Is Obama Giving Real Talk About 'Shovel-Ready' Jobs?
Will the American Jobs Act get shoveled in the ground as fast as advertised?
By now, you’ve heard the mantra from President Obama “pass this jobs bill,“ which he’s echoed no less than a thousand times throughout September to numerous voting constituencies, in the front and back yards of his political opponents and across every social media platform worth mentioning. Much of the money in the American Jobs Act bill is slated for infrastructure “shovel ready” jobs but can the bill really get those proverbial shovels in the dirt?

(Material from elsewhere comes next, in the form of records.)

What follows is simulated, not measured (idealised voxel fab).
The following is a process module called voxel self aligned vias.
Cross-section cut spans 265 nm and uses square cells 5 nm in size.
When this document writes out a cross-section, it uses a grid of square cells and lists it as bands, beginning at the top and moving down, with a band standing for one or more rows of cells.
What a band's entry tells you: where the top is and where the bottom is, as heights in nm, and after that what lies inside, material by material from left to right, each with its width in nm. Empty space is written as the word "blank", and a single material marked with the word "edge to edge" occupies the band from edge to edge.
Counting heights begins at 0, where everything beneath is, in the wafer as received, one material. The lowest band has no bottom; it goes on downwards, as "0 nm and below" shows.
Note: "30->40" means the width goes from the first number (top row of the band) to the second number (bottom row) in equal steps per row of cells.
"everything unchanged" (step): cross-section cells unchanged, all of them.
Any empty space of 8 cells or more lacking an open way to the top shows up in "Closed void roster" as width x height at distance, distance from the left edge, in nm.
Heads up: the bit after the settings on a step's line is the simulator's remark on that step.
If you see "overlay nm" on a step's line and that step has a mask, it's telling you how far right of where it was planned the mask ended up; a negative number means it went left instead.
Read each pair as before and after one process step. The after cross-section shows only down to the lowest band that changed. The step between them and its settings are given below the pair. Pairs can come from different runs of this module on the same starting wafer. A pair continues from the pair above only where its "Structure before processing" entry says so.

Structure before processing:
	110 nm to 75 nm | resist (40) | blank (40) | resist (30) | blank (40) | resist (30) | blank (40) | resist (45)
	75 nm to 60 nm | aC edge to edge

The dirty truth is that many jobs deemed “shovel ready” are anything but. In a recent Politico article, a Berekley professor said, “Unfortunately, there aren’t many jobs ready to go at the snap of a finger.” And earlier this week, when Obama visited GOP presidential candidate Rick Perry’s state of Texas, he was welcomed with an ad that reminded the administration of when Obama admitted himself that jobs weren’t as shovel-ready as he thought. So why so much focus on the shovel-ready if there’s little certainty that they will dig us out of unemployment?
One thing positive that can be said is that employers have been doing more hiring than firing in every month since February 2010 -- a reversal of the misfortune suffered during the height of the recession when job losses outweighed creation, according to Gallup. A lot of those jobs come from small firms, employers with less than 50 people on staff. Payroll company ADP reported yesterday that small firms were responsible for almost two-thirds of jobs added last month.
Many of the shovel-ready infrastructure jobs -- repairing schools, office buildings, bridges, building a new wing on a university, or a new annex on a college campus -- come from small firms who’ve received sub-contracts from bigger firms that contract directly with governments.
Despite this fact, there have been few jobs points put on the scoreboard, and tomorrows unemployment rate from the Department of Labor is supposed to be dismal. So what’s the problem?
Of course, there has never been a silver bullet for unemployment. But the Obama Administration's focus on shovel-ready jobs, in both the stimulus act and now the American Jobs Act, should give pause. Center on Budget and Policy Priorities chief economist Chad Stone explained in an interview with Loop 21, “It’s a fact that infrastructure investment can take longer to have an impact on the economy.”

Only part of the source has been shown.